The Caps have a day off, then face the Islanders on Thursday and Toronto on Saturday.  As of right now, they stand 14th and 12th in the conference.  The Islanders are minus-40 in goal differential, Toronto minus-18. 

These are both games the Caps HAVE TO HAVE.  Period.  Anything less is unacceptable.

THE GOOD: Two goals from five feet out.  One of them was by Ovechkin.  Hope everyone learned a lesson.

THE BAD: Despite the one brilliant move that set up Knuble's goal, Marcus Johansson did not have a very good night.  He was on the ice for all three Philly goals, and was caught too deep in OT to guard his man, who scored the game-winner. Also, the rookie was just 3-for-9 on faceoffs.

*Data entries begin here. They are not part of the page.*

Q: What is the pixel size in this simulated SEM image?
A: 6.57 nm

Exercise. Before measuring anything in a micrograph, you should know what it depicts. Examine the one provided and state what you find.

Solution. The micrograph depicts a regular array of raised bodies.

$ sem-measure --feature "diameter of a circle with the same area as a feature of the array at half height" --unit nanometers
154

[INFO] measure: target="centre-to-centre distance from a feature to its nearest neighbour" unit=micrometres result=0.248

I think most people fail to remember the Caps, through conscious decision and now injury, are playing every night with six rookies in the lineup.

THE UGLY: D.J. King took just seven shifts and played just 4:24, getting his fight with Jody Shelly out of the way early.  He spent more time in the box than on the ice.  He's only doing the job his coach put him out there for, but if that's all his coach wants him for, it seems like he really is not the right fit for this team.

Again, I have all the respect in the world for King.  He busts his ass every day at practice, and hasn't said word one about not getting a sweater.  None of this is his fault.  But he just doesn't figure into Boudreau's game plan, and is eating a roster space -- and cap room.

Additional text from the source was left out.